Data stores

Data stores are used by data store tools to find answers for end-user questions from your data. Data stores are a collection of websites, documents, or data in third-party systems, each of which references your data.

When an end-user asks the agent a question, the agent searches for an answer from the given source content and summarizes the findings into a coherent agent response. It also provides supporting links to the sources of the response for the end-user to learn more. The agent can provide up to five answer snippets for a given question.

Data store sources

You can use different sources for your data:

Restricted access data store sources

Google offers many additional first- and third-party data store sources as a restricted access feature. To see available sources and request access, see additional data store sources.

Website content

When adding website content as a source, you can add and exclude multiple sites. When you specify a site, you can use individual pages or * as a wildcard for a pattern. All HTML and PDF content will be processed.

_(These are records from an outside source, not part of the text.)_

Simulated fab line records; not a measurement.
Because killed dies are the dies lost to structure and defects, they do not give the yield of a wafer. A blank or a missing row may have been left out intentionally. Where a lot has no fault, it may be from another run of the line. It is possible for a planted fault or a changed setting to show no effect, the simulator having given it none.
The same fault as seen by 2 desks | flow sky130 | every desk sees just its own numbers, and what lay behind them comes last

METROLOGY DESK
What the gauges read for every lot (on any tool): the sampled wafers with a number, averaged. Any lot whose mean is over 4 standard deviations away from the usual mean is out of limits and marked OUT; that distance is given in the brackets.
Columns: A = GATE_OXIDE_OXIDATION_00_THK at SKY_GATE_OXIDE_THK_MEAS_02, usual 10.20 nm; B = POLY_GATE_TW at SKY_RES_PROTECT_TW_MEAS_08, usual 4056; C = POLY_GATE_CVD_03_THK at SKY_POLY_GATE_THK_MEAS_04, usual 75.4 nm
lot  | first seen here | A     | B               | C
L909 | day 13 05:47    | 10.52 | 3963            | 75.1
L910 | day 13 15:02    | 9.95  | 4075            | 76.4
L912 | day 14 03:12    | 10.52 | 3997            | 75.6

You must verify your domain when using website content as a source.

Limitations:

  • Files from public URLs must have been crawled by the Google Search indexer to exist in the search index. You can check this with the Google Search Console.
  • Up to 200,000 pages are indexed. If the data store contains more pages, indexing fails at that point, but any content already indexed remains.

Import data

You can import data from BigQuery or Cloud Storage. This data can be in FAQ form or unstructured, and it can be with metadata or without metadata.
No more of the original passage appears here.